Commissions are still alive and well in the Financial Advice industry and heavily defended by most financial advisors. Internationally, there has been a trend by regulators towards banning or severely limiting commissions (UK, Netherlands, Australia etc). It is also likely that new legislation recently introduced across Europe, will recommend banning or restricting commissions.

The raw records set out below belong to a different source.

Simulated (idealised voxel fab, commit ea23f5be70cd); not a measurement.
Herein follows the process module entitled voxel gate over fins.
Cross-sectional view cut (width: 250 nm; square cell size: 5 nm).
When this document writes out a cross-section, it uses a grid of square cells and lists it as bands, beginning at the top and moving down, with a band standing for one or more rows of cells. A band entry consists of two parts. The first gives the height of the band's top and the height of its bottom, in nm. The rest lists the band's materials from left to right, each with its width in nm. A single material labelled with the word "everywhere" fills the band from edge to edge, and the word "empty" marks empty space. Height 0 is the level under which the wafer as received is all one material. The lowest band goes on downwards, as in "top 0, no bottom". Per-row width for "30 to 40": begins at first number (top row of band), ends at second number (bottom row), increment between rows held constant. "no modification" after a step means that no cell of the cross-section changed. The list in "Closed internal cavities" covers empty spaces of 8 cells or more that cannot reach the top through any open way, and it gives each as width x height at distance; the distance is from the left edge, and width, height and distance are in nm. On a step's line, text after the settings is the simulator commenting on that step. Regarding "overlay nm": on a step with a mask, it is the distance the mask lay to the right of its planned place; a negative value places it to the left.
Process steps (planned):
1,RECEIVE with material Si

So what is the problem with commissions?
It all comes down to disclosure. Commissions are not necessarily bad, but the lack of disclosure around their impact on your bottom line is bad. There are common myths out there about commissions which I will lay out here
Myth 1 – Commissions are not paid by the client, but by the Product Provider
I often hear clients saying their advisor told them that commissions were being paid out of the product provider ‘marketing budget’. This is rubbish! Commissions are built into the overall costs of the contract or policy. There are plenty of products now being promoted in the market, in advance of commission bans, which do not pay commission. They can be used as a very good cross-reference when examining the cost of commissions. The reduction in fees can be as high as 50%. With Life Assurance, the monthly premium is reduced by up to 30% when commission is waived. This is for the life of the policy, not just the first year! Typically, a ‘nil commission’ investment or pension contract will have a significantly lower annual management fee and/or no early encashment penalties.
Recommendation – Always ask your advisor for a ‘Nil Commission’ quote alongside your proposed quote so you can compare and assess the value being offered by your advisor.
Myth 2 – You always have to pay your advisor a percentage of assets.
It is common in the investment and financial advice industry to charge a percentage of your fund value for implementation and ongoing service advice. This is typically 0.50% in Ireland. For smaller amounts this can be a very low actual fee (e.g – €10,000 investment would incur an annual fee of €50). However, for larger amounts the fee can be significantly higher (€1,000,000 would incur an implementation fee of €10,000 annual fees of €5,000). There is often no more work involved in setting up a €500,000 investment Vs a €1,000,000 investment, so why should the fee be doubled!! Yes, there might be some additional responsibility for the advisor, but this doesn’t justify doubling the fee.
Recommendation – Agree an actual fee with your advisor for implementation and ongoing service, rather than a flat percentage. It can make sense to pay this fee out of your assets (Pensions in particular), but by agreeing an actual fee you can assess the value being offered by your advisor on an annual basis.